My home country celebrated its “independence” on Monday and my naturalized country celebrated its independence yesterday.
I heard fireworks – thankfully for not too long, as they were later drowned out by the humming of the ceiling fan and the overwhelming power of drowsiness – but I did not see any.
Thankfully again, neither I nor Mr. Rafia care about fireworks. The only fireworks I care about are Gandalf’s. “Fireworks, Gandalf! Fireworks, Gandalf!” I said yesterday, hoping Gandalf would heed my call. Unfortunately, he did not, because he’s a fictional character. Oh well.
Instead we celebrated, i.e. did something different than our usual weekly Barnes & Noble perusal, by visiting the Eiteljorg Museum, a museum I had not been to before, one devoted to Native American and Western Art. I thought: 1) As an IUPUI staff member, I get free admission, 2) if there is any right way to celebrate America’s independence, it should be to visit and learn more about the indigenous peoples of this land, and 3) I might see some cows!
Unfortunately, most of the depictions were of cows being strangled to death by cowboys. But I did see a beautiful painting of a buffalo emerging out of water. Buffaloes are bovine!
Also, I got a pic with these two lovelies at the museum gift shop:
In all seriousness though, it was sad to see the timeline of the displacement of the Native people. I think the most interesting exhibit was the photography collection from around the 1920s and onward, to see just how many Native Americans willingly fought in the wars of the 20th century, how they partook in all the typical “American” activities. The one most striking was a photo of a Native American boys baseball team. And their mascot? A Native American tribe! They also took part in the Roaring 20s. Very little do I see depictions of that in popular media. But, there were also photos of people trying to retain their own unique heritage all the same while.
It made me think of what is American.
Native Americans are the original inhabitants of this land, but they had to adapt… or at least, some at a time felt they had to. It also made me think about immigrants and how they too must adapt.
But maybe it’s not all forced. Maybe some of it is natural and desired? Was my own perspective colouring what I saw in these photos? Perhaps.

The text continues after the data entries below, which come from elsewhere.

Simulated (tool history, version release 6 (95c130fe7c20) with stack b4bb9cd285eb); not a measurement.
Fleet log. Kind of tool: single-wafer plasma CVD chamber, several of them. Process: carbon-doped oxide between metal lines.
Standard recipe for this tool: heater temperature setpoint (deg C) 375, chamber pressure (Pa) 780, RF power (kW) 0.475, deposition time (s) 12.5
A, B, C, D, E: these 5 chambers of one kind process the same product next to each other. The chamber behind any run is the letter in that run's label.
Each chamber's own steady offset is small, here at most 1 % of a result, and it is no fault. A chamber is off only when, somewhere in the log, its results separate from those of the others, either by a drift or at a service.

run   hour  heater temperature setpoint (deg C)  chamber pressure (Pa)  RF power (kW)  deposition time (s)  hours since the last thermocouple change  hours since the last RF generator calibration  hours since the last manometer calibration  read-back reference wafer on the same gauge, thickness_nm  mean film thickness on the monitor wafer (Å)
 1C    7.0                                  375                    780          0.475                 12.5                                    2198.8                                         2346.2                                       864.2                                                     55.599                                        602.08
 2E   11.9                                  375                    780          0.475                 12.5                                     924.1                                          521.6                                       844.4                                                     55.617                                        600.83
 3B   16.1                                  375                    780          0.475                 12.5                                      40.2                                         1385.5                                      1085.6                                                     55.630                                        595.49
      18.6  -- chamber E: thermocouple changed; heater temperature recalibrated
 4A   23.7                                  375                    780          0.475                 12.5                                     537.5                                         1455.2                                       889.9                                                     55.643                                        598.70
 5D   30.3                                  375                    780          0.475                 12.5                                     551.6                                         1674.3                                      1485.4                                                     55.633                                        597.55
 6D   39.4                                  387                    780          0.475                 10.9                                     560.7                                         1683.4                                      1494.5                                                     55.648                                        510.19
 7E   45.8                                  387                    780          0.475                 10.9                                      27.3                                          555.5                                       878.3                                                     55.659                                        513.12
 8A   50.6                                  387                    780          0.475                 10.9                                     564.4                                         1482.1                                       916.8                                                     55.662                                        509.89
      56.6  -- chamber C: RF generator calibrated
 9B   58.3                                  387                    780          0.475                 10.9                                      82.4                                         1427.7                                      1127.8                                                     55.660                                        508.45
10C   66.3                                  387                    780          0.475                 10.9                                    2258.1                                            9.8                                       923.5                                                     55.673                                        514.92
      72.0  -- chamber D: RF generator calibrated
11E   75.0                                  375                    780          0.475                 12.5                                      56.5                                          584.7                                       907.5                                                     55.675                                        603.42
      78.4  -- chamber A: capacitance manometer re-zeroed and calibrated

I’ve been reading and thinking a lot about America recently, most specifically about the concept of an “American Islam.” It’s been interesting to read how some Muslim Americans thread those two identities together. I must say, I don’t consider Muslimness as merely an identity. But when looking at it from the outside and how its articulated, it does take on the role of an identity.
I’m also beginning to have more nuanced understandings of hijab. Not from a theological perspective, but rather what it evokes and the power it has. Is it just a piece of cloth on my head? No, not for me. To me, it means so much more. It links me to a global community. It links me to a history. But it also links me to where I am right now: the United States in 2019. These thoughts have largely been inspired by a book I just finished a few days ago: The Politics of the Headscarf in the United States. I can’t say I would recommend it to everyone, because it’s a book written by political scientists — and that’s not everyone’s cup of tea — but I really enjoyed it.
And now I’m reading a book about America’s fraught relationship with religious minorities. I hope it will help in explaining the current sociopolitical environment. But even if it does not, Sacred Liberty seems like an appropriate book to start to read this week.